The Ring, Rain, and Rhododendrons

The Ring, Rain, and Rhododendrons

Rain and storms are forecast for NW Arkansas and lightning flares in the distance. I’m pretty sure it is raining in Ireland, too, where St. Patrick’s Day originated. They may not have the thunder and lightning, though. While I was there, rain was sometimes hard but never stormy.  Each day of my visit to Ireland is a memory I store away and bring out now and then, as I do this morning.

 Our tour group’s leader, Charlie Foster, begins each of our days of sight-seeing with a devotional. He waits until everyone is on the tour bus including Bill, our driver. Then he reads a devotional, prays, and we sing a short chorus. Sheep proliferate on Ireland’s lush grasslands. Owners mark them with colors so it’s not unusual to see a sheep with a large amount of pink or another color on its wool. The color can be easily washed off. Just as the color identifies the sheep, love identifies the Christian and marks us as Christ’s own. And Christ’s love cannot be washed off.
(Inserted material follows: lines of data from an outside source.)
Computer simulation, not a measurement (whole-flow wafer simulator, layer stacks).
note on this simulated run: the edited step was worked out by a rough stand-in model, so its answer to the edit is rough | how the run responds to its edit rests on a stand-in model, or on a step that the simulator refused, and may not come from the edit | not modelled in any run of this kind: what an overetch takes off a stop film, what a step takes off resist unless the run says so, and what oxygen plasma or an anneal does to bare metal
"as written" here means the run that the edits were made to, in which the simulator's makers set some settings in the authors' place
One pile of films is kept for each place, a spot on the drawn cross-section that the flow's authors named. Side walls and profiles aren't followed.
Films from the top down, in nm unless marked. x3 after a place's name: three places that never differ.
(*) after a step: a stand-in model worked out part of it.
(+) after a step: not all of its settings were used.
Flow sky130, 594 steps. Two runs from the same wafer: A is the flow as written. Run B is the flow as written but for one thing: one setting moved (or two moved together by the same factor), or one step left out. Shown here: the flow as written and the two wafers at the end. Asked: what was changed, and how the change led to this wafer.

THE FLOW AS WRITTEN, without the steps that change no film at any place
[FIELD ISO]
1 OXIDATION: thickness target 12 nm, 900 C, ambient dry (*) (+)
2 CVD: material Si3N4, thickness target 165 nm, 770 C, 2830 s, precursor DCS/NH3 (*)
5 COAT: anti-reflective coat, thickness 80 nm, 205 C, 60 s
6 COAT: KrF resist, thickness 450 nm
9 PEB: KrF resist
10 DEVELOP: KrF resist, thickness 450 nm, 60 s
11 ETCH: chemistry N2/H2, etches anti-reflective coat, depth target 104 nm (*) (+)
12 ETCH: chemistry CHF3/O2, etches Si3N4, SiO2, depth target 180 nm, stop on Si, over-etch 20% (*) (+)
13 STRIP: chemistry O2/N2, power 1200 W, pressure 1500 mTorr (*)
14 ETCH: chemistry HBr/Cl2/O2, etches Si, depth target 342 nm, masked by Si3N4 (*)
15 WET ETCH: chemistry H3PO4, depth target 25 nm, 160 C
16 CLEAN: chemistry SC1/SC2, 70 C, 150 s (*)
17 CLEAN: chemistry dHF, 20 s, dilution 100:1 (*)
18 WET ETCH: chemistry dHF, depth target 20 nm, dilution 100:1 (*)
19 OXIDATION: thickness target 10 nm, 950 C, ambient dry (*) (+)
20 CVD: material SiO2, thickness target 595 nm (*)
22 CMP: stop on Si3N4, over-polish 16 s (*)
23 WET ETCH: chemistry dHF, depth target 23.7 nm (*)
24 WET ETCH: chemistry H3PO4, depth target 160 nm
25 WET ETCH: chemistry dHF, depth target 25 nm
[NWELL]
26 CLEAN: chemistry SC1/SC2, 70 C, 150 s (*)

“How’s the weather on the Ring?” people ask each other as the bus pulls out of the parking lot. They are referring to the Ring of Kerry, a tourist’s route of 179 km. in Ireland’s Southwest. It is a circular route from Killarney to Kenmare, around the Iversleigh Peninsula, Killgorlin, the village of Sneem, Waterville, Cahersiveen, and Glenbeigh. Then, back to the starting point of Killarney. Those names represent some breath-taking scenery. The road our bus travels is narrow and winding, up one steep, steep hill and down into a valley, up another hill, around a blind curve with a rocky cliff on one side and an abrupt drop on the other. There’s Ladies’ View, where Queen Victoria and her ladies-in-waiting stopped in 1861 to view the lakes. There’s Ross Castle and Moll’s Gap.

Gorse grows on the hillsides. It is rust-red now but turns yellow later. We pass a lovely area (aren’t all the places lovely?) called Black Valley. It gets dark sooner here than in other parts and this was the last place to get electricity. Hawthorne bushes and fuschia crowd the roadway. Rhododendrons are towering shrubs and, although their blooming season is past, the purple blossoms must be spectacular in June. The plant is so pervasive that the Irish consider it a pest and have to cut it back to keep it from taking over.

In the town of Sneem, I find a small shop that sells things made with Irish wool. (By the way, one of the impressive things about Ireland is that in all the shops, the souvenirs are made in Ireland.) The owner of the shop sits at the back, bent over a spool onto which he is winding wool. He is a thin, dark man, wearing a wool beret. It is difficult to understand his dialect, and I suppose he is Irish but no! He is from France and has been in Ireland forty-five years.

In Sneem, the Irish Sea pounds against the rocky shore and houses perch close. Only a rugged waterfront and a street separate the shops from the foaming Sea. It is here that Charlie Chaplin had a home. The house is for sale now. Other celebrities live or have lived  along the Ring of Kerry. We pass a neat, fenced area owned by Daniel Day Lewis.

On one of the mountain tops, a young man and woman, a burro, a dog, and some puppies have set up shop. The idea is that tourists will want to snap pictures and  put a few Euros into his small kettle. 

Although the area is spectacular, in contrast are the bogs. Men cut peat from the bogs which they sell or use for fuel. Only thing is, the bogs can be a place of danger and intrigue. Things and people disappear into the bogs, perhaps not to be discovered until centuries later. Ireland is a fascinating place of contrasts and unforgettable legends and beauty.